Private equity chair Richard Houghton talks to Rachel Bridge at Drax about accidentally going plural
It is always satisfying when things come full circle and you discover that what you were busy learning in your 20s has turned out to be useful to you later in life.
That’s exactly what has happened to Richard Houghton, who started his career as an engineer with Esso, and is now chair of British Engineering Services, an engineering testing and inspection business.
Richard studied Chemical Engineering at Cambridge University and then spent a happy few years working at Esso, including a stint in their oil production operations in the Bass Strait off the southern coast of Australia.
He says: “There were a few thousand of us in rural Victoria with a private plane shuttling daily between Sydney and Sale, where I was based. If you played your cards right, every now and then you could get on the shuttle on a Friday evening and spend the weekend in Sydney.”
After taking an MBA at Harvard Business School, however, Richard realised he was more interested in business and so joined McKinsey, the management consulting firm. He got a chance to help build a business in 1999 when he co-founded Xchanging, a business process outsourcing firm backed by venture capital firm General Atlantic Partners.
Richard started out as COO but later took on the role of CFO too and in 2007 led the company’s flotation on the London Stock Exchange, which put Xchanging straight into the FTSE 250.
It was an incredible experience. He says: “Having started the business with just a handful of people in one room in Berkeley Square, by the time I left in 2010 we had nearly 9000 employees in nine countries and revenues of about a billion dollars. So it was quite a journey.”
When Richard left Xchanging he initially expected to take on another executive role. But Vitruvian Partners asked him to be a non-executive director at utilities provider Verastar, then called Unicom, in a role that was very similar to that of a chair, acting as a bridge between the management team and the private equity house. That led to other non-executive roles and before he knew it Richard had a portfolio.
He says: “It wasn’t necessarily my intent to go plural. When I left Xchanging I just fancied a change. It had been a very intense experience for eleven years and I wanted to do something a bit different. I was plural without ever really having planned it that way.”
Richard quickly discovered, however, that he loved this way of working.
He says: “I enjoy it very much. There is a lot of variety, in terms of working with different management teams, different private equity houses, different industries and different types of challenges.”
Richard has always deliberately embraced chair roles which require a fair degree of hands-on involvement. He says: “I have enjoyed and flourished in businesses where there has been quite a lot of transformation. It has a been a theme throughout my career. I enjoy that challenge.”
For example, on joining Target Group as chair Richard found a business that was underperforming and oversaw the replacement of the senior management team within the first six months. At British Engineering Services, the challenge has been to create a new entity after the business was carved out of the RSA.

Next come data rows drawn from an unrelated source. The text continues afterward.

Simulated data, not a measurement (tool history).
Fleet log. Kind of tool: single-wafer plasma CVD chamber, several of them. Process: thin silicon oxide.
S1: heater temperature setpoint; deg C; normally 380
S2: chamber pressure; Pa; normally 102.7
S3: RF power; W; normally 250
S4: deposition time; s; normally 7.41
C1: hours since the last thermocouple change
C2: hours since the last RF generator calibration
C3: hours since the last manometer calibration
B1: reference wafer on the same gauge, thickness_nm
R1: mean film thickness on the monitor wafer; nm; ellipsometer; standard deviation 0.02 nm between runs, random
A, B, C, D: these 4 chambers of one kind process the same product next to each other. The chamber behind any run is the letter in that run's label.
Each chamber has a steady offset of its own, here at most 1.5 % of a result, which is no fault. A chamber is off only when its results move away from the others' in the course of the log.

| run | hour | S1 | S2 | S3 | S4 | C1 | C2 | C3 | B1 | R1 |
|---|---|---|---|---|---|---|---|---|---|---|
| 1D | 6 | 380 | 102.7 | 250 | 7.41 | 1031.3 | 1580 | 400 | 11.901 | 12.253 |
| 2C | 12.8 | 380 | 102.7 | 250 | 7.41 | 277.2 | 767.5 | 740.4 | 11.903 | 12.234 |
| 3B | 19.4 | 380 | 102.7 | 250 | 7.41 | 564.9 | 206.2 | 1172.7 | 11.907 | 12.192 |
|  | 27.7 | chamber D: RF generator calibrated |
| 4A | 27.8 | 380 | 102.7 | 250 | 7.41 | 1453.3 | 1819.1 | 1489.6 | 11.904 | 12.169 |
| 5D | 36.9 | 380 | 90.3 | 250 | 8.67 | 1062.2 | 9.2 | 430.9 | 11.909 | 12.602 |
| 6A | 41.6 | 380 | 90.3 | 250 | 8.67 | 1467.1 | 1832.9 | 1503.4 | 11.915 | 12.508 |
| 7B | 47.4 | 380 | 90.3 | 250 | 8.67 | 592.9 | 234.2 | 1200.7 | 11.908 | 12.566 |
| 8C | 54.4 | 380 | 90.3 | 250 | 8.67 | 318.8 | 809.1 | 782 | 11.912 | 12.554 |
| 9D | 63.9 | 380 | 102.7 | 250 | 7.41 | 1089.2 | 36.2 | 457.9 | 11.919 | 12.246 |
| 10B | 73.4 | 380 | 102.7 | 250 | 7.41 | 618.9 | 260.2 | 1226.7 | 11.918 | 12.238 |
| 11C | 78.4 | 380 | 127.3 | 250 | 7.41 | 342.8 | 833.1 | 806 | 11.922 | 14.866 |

Richard says: “If it is business as usual, tweaking this and that, then it is probably not really my forte. I prefer something a bit meatier where I can really help the CEO and the management team in a more fundamental way. I would rather do fewer chair roles that are more challenging than a wide range of roles where I literally turn up to the board meeting once a month. That’s not what I find particularly enjoyable and is not something I seek out.”
Along the way he has found that his previous experiences have been hugely beneficial in bringing an insight to a particular situation. On being an entrepreneur for example, he says: “I have been in a start-up so I understand the challenges. That has definitely helped me.”
He adds: “I have found that having been a CFO is as helpful, and perhaps even more helpful, in my current role than having run a business as a CEO. Having done a CFO type role is not a bad background for a non-executive chair because there is less tendency for you to try and run the show; it is more about supporting and helping a CEO. Having some experience of finance is also extremely helpful, otherwise wool can be pulled over your eyes.”
As well as being chair of British Engineering Services, Richard is also chair of aviation technology firm Vistair Systems. He clearly relishes the challenge of working in private equity-backed situations, saying: “There are high expectations because of the high returns that are required in private equity, so everything has to be done with a greater intensity. I find that quite stimulating.”
Indeed he sees part of his role as ensuring that others in the management team feel the same way.
He says: “A lot of my role is helping the CEO build a team of people who thrive in that environment. Often when you come into an organisation, particularly if it is the first time that private equity has been involved, you don’t necessarily have a management team who are comfortable with that kind of intensity. That is why there are so many changes in the first few years, because you are trying to build a team that can see the vision - and are prepared to put the hard yards in to make it happen.”